In many ways, Who's Your Daddy is an expansion of the father-son dialogues in my work that began with Benjamin, my son and continued with Uncle Obadiah and the Alien where I explored the relationships between surrogate fathers and "adopted" sons. Who's Your Daddy?, however, asks other questions: What's it like to grow up in Jamaica and attend an all boys school with the secret that you are gay? The collection also continues my exploration of Caribbean magical realism in "The Day Jesus Christ Came to Mount Airy," "Bobby Bijani and the Rolling Calf" and "Sister Faye and the Dreadlocked Vampire," where a would-be surrogate is exposed and a young man learns to trust his own intuition.
It is this period that Jung defined as individuation that fascinates me. For not every boy will be as lucky as Obama to have a principled, idealistic father, a supportive step-father, doting mother and grandparents. The rest of us will have to tough it out on our own.
And in African-American and Caribbean cultures where our stories are denigrated and values such as honesty, independence, straight talk have been corrupted by colonialism and racism, many young men slip into self-hating behaviors as Obama states in Dreams: "Being black meant only the knowledge of your own powerlessness, of your own defeat" (85). This is similar to the kind of powerlessness that Ralph Singh describes in VS Naipaul's The Mimic Men.
Fear and powerlessness are rarely the basis for a healthy individual or community. Successful individuals, families, and communities have always devised methods to transmit sound values from fathers to sons, mothers to daughters, parents to children, elders to children or surrogates step into the gap like in Master Harold...and the Boys
And boys have always had a more difficult transition as Asante explains in Dreams: "It's worst for the boys. At least the girls have older women to talk to, the example of motherhood. But the boys have nothing. Half of them don't even know their own fathers. There's nobody to guide them through the process of becoming a man.. to explain to them the meaning of manhood And that's a recipe for disaster" (258).
Many of the boys in Who's Your Daddy? are similar to the young men we see everyday who are crying out for fathers or father figures in their lives and they seek it any way that they can from gang banging to adopting the names, the language and the codes of conduct from The Godfather.
They want to be individuals--they want to be men, but they don't know how. Until then, they remain rutting, testosterone-driven, half socialized human beings. And you don't have to read Lord of the Flies to discern this. Just listen to dancehall or hip-hop.
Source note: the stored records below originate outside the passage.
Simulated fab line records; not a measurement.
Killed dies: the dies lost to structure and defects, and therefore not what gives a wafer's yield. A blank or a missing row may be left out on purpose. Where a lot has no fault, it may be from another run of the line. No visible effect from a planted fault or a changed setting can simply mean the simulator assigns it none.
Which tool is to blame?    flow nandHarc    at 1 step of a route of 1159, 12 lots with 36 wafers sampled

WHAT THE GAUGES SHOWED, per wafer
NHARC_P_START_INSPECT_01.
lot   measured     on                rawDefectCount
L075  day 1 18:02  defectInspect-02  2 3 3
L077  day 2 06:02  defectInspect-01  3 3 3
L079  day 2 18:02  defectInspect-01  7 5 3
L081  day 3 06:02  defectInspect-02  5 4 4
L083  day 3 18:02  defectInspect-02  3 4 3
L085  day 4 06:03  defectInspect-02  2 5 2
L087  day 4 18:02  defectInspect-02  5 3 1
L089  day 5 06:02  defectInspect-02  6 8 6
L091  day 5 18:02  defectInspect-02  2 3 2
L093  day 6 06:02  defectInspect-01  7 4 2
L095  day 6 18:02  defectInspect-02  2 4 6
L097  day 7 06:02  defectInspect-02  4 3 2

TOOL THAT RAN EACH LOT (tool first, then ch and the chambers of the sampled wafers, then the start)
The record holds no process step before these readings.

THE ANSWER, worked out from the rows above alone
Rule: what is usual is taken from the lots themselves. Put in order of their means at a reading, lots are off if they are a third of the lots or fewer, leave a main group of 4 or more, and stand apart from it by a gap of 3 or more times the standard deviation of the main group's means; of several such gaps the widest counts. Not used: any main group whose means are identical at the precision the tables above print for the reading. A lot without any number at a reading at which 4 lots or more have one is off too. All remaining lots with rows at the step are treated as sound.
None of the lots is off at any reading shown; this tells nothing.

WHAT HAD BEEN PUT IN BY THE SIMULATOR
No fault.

For the sad truth is that no mother can teach a fatherless boy how to behave around other men and boys because at the most basic level boys and men communicate differently when they are by themselves. A boy learns to be a man either by attaching himself to an older, more powerful male or by keeping quiet--if he knows what's good for him. So he slips into silence--the kind of intergenerational silence, especially between black men and their son, that Obama says in Dreams has "betrayed us" (429)
I hope Who's Your Daddy?: And Other Stories will break that silence by telling the stories of these fatherless boys and men. I hope some of these ideas were translated into the stories. I don't know. For my first impulse when I write stories is never to preach or teach. Rather, it has always been, "Let me tell you a story…."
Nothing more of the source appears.